Ah, but widespread illiteracy means there can be no progress. Humanity can copy the past, but, without the written word, the copies are made by rough description and experimentation. Inferior at best, stick figure parodies that corrupt the very memory of the object they ape at worst. A story can be passed from generation to generation, the science necessary to create a marvel like the large hadron collider cannot. Even the pyramids of egypt required calculations done on papyrus. The end of writing is the end of math, the end of math is the end of society. Taking the ability to read away from people... That debases humanity on a level that a nuclear strike never could. It's a very depressing setting.
Magic in a setting, of any kind, lends a sense of wonder. Neonazis in Philadelphia and Jesus in St. Louis are interesting, but, at the end of the day, you're still just stoving in a guy's head with a pipe. It could be fun, but I couldn't get into it because humanity would be too screwed to recover. The setting kills it for me, because there is no hope for humanity, no room for change.

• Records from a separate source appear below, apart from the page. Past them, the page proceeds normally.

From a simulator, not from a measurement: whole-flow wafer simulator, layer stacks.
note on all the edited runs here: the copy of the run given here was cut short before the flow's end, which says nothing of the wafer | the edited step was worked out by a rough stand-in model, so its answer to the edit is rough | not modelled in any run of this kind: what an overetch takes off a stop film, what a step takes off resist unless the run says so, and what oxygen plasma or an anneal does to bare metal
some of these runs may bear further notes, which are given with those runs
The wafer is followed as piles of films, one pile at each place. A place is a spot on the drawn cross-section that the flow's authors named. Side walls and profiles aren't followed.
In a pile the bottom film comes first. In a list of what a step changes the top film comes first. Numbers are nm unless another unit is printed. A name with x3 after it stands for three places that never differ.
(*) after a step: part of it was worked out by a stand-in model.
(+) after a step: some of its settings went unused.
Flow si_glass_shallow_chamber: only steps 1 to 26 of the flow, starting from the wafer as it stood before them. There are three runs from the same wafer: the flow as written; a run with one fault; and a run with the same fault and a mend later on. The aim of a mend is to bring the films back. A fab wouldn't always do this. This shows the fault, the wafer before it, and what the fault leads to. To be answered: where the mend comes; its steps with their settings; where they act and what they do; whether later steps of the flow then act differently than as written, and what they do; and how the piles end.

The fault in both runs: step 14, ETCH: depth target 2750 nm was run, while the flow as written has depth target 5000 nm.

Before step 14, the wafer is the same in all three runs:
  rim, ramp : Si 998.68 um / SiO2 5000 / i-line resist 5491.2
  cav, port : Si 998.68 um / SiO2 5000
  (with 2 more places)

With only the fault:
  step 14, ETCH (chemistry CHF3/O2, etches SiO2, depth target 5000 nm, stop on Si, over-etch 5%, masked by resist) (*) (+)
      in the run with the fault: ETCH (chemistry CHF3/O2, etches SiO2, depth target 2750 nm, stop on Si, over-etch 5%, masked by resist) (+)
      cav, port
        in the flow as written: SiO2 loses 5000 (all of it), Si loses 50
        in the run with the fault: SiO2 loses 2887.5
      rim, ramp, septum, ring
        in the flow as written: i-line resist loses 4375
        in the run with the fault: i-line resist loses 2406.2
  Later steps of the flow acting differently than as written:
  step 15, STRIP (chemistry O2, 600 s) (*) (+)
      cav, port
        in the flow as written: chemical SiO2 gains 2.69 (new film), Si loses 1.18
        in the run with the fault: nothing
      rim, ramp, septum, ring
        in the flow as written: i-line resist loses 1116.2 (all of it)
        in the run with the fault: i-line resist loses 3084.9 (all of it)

As for the inhuman races in D&D, they add to a narrative. The fact that a person is grey elf/sea orc isn't that inherently interesting, it's a bunch of random words mangled together, it's about the story of how that union came about. It's about the culture of the gray elves, sea orcs, and whatnot. Fantasy settings are, often, about the examination of very specific aspects of humanity, highlighted and purified. For me, the things aren't the big draw, it's about the stories in things. Regular bolas are cool and effective, but what about bolas made from three severed heads tied together by their ponytails that scream and bite when thrown? Even cooler. Now, better even than that, there's going to be a story behind the severed head bolas that there never will be in a mundane object. Even if I never learn the story, I still know it's there.
In short, I like the story above all else (see damp potato sex analogy on my last post), and I can only see one ending to a story where humanity loses the ability to write. Atavism is just too depressing a way to go.